Although 2014 is shaping up to be the year of "religious freedoms" for the Supreme Court, over at Harvard University, there are still clashes over which religious practices are protected. After vehement opposition from university student groups and Harvard administrators, the Harvard Extension School's Cultural Studies club canceled Harvard's re-enactment of a "black mass" scheduled for Monday. The event, allegedly planned for educational purposes only, had provoked outrage among religious organizations in the Greater Boston area.
Black masses originated as a mockery of the Catholic Church, taking the Church's tradition of the Mass, a sacrament that focuses on the transubstantiation of Jesus Christ, and re-imagining it with the devil. However, the ritual can take on many forms, and is not typically at the center of Satanism or the Church of Satan. On Monday evening, Harvard University President Drew Faust released a statement acknowledging that, while the university believes in the right to free expression, the black mass endangers the "civility" of the community.
The decision by a student club to sponsor an enactment of this ritual is abhorrent; it represents a fundamental affront to the values of inclusion, belonging and mutual respect that must define our community. ... Nevertheless, consistent with the University’s commitment to free expression, including expression that may deeply offend us, the decision to proceed is and will remain theirs.
Officials from the Harvard Extension School said that while they don't endorse the views of the event, they do "support the rights of our students and faculty to speak and assemble freely."
According to The Harvard Crimson, after initially canceling the event Monday afternoon, the group held the black mass that night on the second floor of Hong Kong Lounge, a Chinese restaurant located off-campus in Cambridge, Massachusetts. The Crimson reported about 50 people attended the event, which featured people dressed in hoods, as well as "a man in a white suit, a cape, and a horned mask."

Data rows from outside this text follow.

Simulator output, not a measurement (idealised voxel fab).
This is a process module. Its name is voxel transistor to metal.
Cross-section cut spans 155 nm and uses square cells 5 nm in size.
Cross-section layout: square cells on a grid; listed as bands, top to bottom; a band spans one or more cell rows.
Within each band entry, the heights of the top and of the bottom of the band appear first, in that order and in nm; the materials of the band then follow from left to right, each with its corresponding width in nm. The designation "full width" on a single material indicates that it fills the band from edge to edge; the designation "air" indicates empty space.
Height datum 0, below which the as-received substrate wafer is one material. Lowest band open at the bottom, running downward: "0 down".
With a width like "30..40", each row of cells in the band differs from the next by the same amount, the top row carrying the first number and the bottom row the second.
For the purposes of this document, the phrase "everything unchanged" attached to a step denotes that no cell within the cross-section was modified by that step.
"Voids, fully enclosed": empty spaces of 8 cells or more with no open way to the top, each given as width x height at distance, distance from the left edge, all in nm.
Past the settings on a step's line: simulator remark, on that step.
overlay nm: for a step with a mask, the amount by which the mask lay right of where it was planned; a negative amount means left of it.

Earlier in the day, the Cultural Studies club said in an email that The Middle East, a popular Cambridge venue, would host the black mass. However, the nightclub's general manager told The Crimson that negotiations with the Cultural Studies club had fallen through. Boston.com added that members of a New York-based satanic temple were helping the group perform the ceremony.
Anton LaVey, creator of the Church of Satan, wrote in The Satanic Bible:
A Black Mass is not the magical ceremony practiced by Satanists. The Satanist would only employ the use of a Black Mass as a form of psychodrama. Furthermore, a Black Mass does not necessarily imply that the performers of such are Satanists. A Black Mass is essentially a parody on the religious service of the Roman Catholic Church, but can be loosely applied to a satire on any religious ceremony.
LaVey goes on to argue that black masses are "nothing more than a redundancy" in modern times. However, the tradition does have deep roots stemming back to the Middle Ages, where parodies of Christianity abounded.
But because of the maligned history, the Archdiocese of Boston didn't take too kindly to the re-enactment. The archdiocese released an official statement on May 7 denouncing the black mass and calling for Harvard to disassociate itself from the event. Cardinal O'Malley added that he was "disappointed" in President Faust for not shutting down the event. The archdiocese's counter-event, the procession hour and benediction, went on as planned and received a strong attendance.
"We have no way to prevent [the black mass] other than to try and explain to people how evil this is," O'Malley told local media.
Catholic students also led much of the opposition. Members of the Harvard Catholic Student Association circulated an online petition demanding that the university speaks out against the event, while the Harvard Chaplains, a coalition that includes several different denominations, sent The Crimson a statement:
Just because something may be permissible does not make it right or good. Whether or not these students are ‘entitled’ to express themselves through the ceremony of a ‘black mass’ as a matter of law or University policy is a distinct question from whether this is a healthy form of intellectual discourse or community life. We submit it is not.
Satanism and freedom of expression have had a long history in America. Although most religions are protected under the First Amendment, Satanism has rarely received the same protection. It doesn't help that the Supreme Court has never defined what "religion" is, and many courts disagree that lesser-known belief systems, such as Satanism, fall under the religion umbrella.
However, as Harvard political ethicist Christopher Robichaud told Vox, barring events such as a black mass hinders discourse and critical reflection."When is it appropriate to reject a public activity solely on religious grounds in a pluralistic democracy where not everyone shares those grounds?" he asked.
That question has yet to be answered.